Last Updated on May 5, 2015, by eNotes Editorial. Word Count: 1785
Act I, scene 1
The action begins in April, 1809. The setting is Sidley Park, the Derbyshire, England, estate of the Coverly family. Thirteen-year-old Thomasina Coverly is studying with her tutor, the young Septimus Hodge, in a large room facing a garden. Thomasina is exceptionally intelligent for her age, and her current project is a search for proof of Fermat's last theorem, an algebraic conundrum that has perplexed mathematicians since the seventeenth century. Meanwhile, Septimus is reading ‘‘The Couch of Eros,'' a particularly horrible poem written by one of the manor's current guests, Ezra Chater.
Thomasina has an insatiable curiosity, and her main interest for the day, other than her math lesson, is in a phrase she overheard: ‘‘carnal embrace.’’ Septimus comically tries to spare his young pupil the adult explanation and convince her that it simply means ‘‘hugging a side of beef,’’ but Thomasina is not fooled. She overheard some of the house staff talking about Mrs. Chater, who was discovered in ‘‘carnal embrace’’ in the gazebo. Septimus relents and explains the alternate meaning of the phrase (‘‘sexual congress’’); he does not admit, however, that he was the culprit embracing Mrs. Chater in the garden.
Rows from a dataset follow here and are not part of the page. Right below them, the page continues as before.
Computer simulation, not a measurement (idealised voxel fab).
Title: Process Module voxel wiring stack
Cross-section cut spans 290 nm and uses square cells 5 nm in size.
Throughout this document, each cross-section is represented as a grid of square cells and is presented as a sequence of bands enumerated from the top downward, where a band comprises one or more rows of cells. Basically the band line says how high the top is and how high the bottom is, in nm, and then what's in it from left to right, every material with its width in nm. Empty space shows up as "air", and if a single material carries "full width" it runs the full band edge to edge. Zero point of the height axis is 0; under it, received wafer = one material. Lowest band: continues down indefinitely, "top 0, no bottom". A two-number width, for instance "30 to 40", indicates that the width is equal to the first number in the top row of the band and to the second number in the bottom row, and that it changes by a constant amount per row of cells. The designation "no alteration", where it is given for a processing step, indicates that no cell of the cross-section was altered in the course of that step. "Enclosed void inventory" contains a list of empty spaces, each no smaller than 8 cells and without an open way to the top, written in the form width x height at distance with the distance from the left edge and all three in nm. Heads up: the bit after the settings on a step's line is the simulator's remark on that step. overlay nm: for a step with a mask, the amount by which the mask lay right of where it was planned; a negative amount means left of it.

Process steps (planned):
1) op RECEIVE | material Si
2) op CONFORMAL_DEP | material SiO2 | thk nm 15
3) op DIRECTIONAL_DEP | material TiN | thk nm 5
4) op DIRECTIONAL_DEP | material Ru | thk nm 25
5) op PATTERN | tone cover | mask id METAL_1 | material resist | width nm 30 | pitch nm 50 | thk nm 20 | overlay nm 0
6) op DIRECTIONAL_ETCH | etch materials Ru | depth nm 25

As the two resume their studies, Jellaby, the manor's butler, delivers a note from Mr. Chater, calling upon Septimus to meet him immediately to fight a duel over the honor of his wife. Septimus slips Mr. Chater's invitation into the pages of ‘‘The Couch of Eros’’ and returns a message suggesting he will be available later that day, after his lesson with Thomasina. Undeterred, the enraged Chater bursts in, demanding satisfaction. Chater is boisterous, passionate, and vain but not very bright. Septimus sends Thomasina from the room, then disarms the cuckholded husband by flattering his poetry and praising his wife. He admits making love to the woman but convinces Chater that she did it out of loyalty, in order to persuade Septimus to write a glowing review of her husband's poetry. Septimus lavishes compliments on Chater's writing and promises to publish a review that will make him one of England's most prized poets—though not if he is forced to kill him in a duel. Chater is fooled—and so excited at his good fortune that he inscribes Septimus's copy of his book with the words, ‘‘To my friend Septimus Hodge, who stood up and gave his best on behalf of the Author—Ezra Chater, at Sidley Park, Derbyshire, April 10th, 1809.’’ (Chater's note between the pages of the book, and his inscription inside the cover, become important clues in the mystery that unfolds later in the play.)
As the two men settle their compact, other members of the household burst into the room, arguing loudly. Lady Croom and her brother, Captain Brice, are protesting the plans of Richard Noakes, a landscape architect who Lord Croom has hired to refashion the grounds of Sidley Park. Noakes has assembled a series of watercolor paintings that depict the gardens of the country house "before" and "after" his recommended treatment. At the moment the gardens are a vision of classical splendor—trees neatly and symmetrically grouped on the hillside and a lake surrounded by meadows ‘‘on which the right amount of sheep are tastefully arranged.’’ Noakes's new design transforms Sidley Park into a Gothic wilderness—the Romantic style of the era—complete with gloomy forests, artificial ruins, rampant briars, and a rustic hermitage. Lady Croom and Captain Brice are mortified but young Thomasina, who heard the commotion and returned to the room, judges Noakes's scheme perfect.
The sound of gunfire is heard outside, where the poet Lord Byron is hunting with Lord Croom and his young son, Augustus Coverly. The group marches out of the room to meet the hunters...
(The entire section contains 3024 words.)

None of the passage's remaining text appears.